6. Probability Readout¶
The predictions $\hat{\mathbf{x}}_{u+T}$ in
$$
\hat{\mathbf{x}}_{u+T} = \Big[ \, \Phi (\mathbf{X}_u, \mathcal{A}) \, \Big] \mathbf{1}
$$
may have a small MSE when compared to the observed words $\mathbf{x}_{u+T}$ but they are not a good strategy for estimating the next word. This is because $\hat{\mathbf{x}}_{T}$ need not be a valid word. Indeed, it most likely will not be a valid word.
Word $\mathbf{e}_i$ is represented by the eigenvector encoding $\mathbf{x}_i = \mathbf{V}_n^T \mathbf{e}_i$ as stated in
$$
\mathbf{x}_i = \mathbf{V}_n^T \mathbf{e}_i.
$$
Since there are a total of $c$ words in our corpus, there are a total of $c$ vectors $\mathbf{x}_i$ that represent valid words. The vectors at the output of the transformer are most unlikely to be one of these vectors, and the estimate $\hat{\mathbf{x}}_{T}$ is just as unlikely unless we manage to drive the train and test MSEs to zero.

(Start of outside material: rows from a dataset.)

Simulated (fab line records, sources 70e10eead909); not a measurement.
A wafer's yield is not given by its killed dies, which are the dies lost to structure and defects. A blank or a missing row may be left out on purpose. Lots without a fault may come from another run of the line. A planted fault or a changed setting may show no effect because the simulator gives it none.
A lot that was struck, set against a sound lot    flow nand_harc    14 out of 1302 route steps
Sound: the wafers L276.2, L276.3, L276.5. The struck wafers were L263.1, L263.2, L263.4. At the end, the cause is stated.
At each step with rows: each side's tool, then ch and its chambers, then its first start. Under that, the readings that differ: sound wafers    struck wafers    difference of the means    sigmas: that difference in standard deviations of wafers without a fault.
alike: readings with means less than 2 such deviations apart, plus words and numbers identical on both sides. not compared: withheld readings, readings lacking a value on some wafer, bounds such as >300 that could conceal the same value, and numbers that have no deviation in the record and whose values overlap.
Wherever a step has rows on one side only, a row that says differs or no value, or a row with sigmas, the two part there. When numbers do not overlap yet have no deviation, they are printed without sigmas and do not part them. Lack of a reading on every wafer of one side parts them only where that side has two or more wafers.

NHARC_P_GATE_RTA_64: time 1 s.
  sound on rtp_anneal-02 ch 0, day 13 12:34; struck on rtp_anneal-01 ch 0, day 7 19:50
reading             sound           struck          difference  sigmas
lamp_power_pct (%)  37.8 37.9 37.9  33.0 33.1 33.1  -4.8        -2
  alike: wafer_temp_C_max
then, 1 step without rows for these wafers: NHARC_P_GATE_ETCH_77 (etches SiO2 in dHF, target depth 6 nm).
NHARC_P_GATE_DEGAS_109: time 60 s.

To solve this problem, we must force the readout to be a valid word. We do that with a readout layer whose output is a vector of $\tilde{d}_n$ probabilities for each of the $\tilde{d}_n$ words in the corpus. This readout layer is a softmax applied to the output of a fully connected layer that acts on the output of the transformer,
$$
\boldsymbol{\pi} (\mathbf{X}) = \text{sm} \Big[\, \mathbf{A} \, \text{vec} \big( \Phi (\mathbf{X}, \mathcal{A})\big) \, \Big] .
$$
The matrix $\mathbf{A}$ is a trainable parameter with $nT$ columns and $c$ rows. After applying the softmax normalization, the entries of the output $\boldsymbol{\pi}(\mathbf{X})$ add up to one and can be interpreted as a set of probabilities that dictate the likelihood of the next word in the sequence. The $i$th entry $\boldsymbol{\pi}_i(\mathbf{X})$ is the predicted probability that the next word is $\mathbf{e}_i$.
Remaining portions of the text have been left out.